Remote sensing text-to-image generation suffers from a lack of domain-specific diffusion transformers and prohibitive costs for high-resolution training. Existing training-free resolution promotion methods apply static RoPE scaling that uniformly compresses the spatial spectrum, which is particularly harmful for RS imagery due to its characteristically denser high-frequency energy. This paper proposes SHARP, a spectrum-aware dynamic adaptation strategy that uses a rational decay scheduler $\kappa_{rs}(t)$ to apply strong positional extrapolation early in denoising (for layout formation) while progressively relaxing it later (for detail recovery). The approach enables robust multi-scale generation up to 2.5$\times$ extrapolation factors with negligible overhead, addressing a critical gap in large-scale RS synthesis.

Critical review
Verdict
Bottom line

The paper presents a well-motivated and empirically validated solution to an important domain-specific problem. The core insight—that static RoPE extrapolation disproportionately suppresses the high-frequency content critical to RS realism—is supported by both spectral analysis and frequency-progressive denoising theory. The proposed rational scheduler is simple yet effective, and the comprehensive multi-scale evaluation demonstrates consistent gains over training-free baselines. However, the reliance on reference-free metrics without downstream task validation leaves open questions about the practical utility of the synthesized imagery for actual RS applications.
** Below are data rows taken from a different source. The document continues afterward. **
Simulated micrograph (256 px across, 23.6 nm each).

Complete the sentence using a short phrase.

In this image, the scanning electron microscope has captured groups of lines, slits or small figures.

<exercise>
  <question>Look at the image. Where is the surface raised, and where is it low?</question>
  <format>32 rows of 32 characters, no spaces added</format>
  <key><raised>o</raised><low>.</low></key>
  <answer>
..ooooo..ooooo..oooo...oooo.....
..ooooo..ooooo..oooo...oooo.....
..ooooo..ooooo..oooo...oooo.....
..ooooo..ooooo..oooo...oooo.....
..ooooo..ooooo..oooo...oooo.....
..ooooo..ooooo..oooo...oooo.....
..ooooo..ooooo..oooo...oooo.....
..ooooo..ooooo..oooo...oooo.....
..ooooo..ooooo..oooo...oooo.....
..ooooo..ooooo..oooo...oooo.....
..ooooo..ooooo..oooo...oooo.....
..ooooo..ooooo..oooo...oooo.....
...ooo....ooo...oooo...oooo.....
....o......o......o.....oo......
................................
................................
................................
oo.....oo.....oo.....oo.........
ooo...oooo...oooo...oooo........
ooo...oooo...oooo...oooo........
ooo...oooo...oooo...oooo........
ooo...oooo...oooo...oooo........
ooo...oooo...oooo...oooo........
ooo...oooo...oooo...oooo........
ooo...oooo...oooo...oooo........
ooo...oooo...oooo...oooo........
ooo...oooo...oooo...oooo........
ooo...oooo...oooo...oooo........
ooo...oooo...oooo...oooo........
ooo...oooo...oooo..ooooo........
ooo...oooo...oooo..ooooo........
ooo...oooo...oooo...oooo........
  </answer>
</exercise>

“Our evaluation relies on reference-free metrics; broader human studies or downstream RS task validation (e.g., object detection on synthesized data) would strengthen the evidence”
paper · Section IV-F
What holds up

The spectral analysis section provides compelling empirical evidence that RS imagery contains systematically stronger medium- and high-frequency energy than natural images, validating the domain-specific motivation. The mathematical derivation of the frequency-progressive denoising behavior ($\rho(f,t)$ and $t_c(f)$) offers a principled foundation for the time-dependent scheduling strategy. The resolution-agnostic formulation is particularly elegant, using dimensionless ratios $r(d)=L_{\mathrm{target}}/\lambda_d$ and normalized timesteps to enable multi-scale generation from a single hyperparameter set.

“RS imagery exhibits systematically stronger medium- and high-frequency energy than natural imagery”
paper · Section III-B
“Equation 10 shows that low-r modes receive the extrapolated frequency $\theta_d/s$, high-r modes retain $\theta_d$, and the intermediate band is smoothly interpolated”
paper · Section III-C
Main concerns

The evaluation relies exclusively on automated metrics (CLIP Score, Aesthetic Score, HPSv2) which may not capture RS-specific geometric fidelity requirements; the authors acknowledge that downstream task validation is missing. The rational scheduler $\kappa_{rs}(t)$, while effective, remains a hand-designed heuristic with limited theoretical justification for its specific functional form beyond empirical tuning. Additionally, the maximum tested extrapolation factor of 2.5$\times$ (2560$\times$2560) is modest compared to the 4$\times$ or 8$\times$ targets pursued by some natural-image resolution promotion work, leaving questions about scalability to very high resolutions where attention costs become prohibitive.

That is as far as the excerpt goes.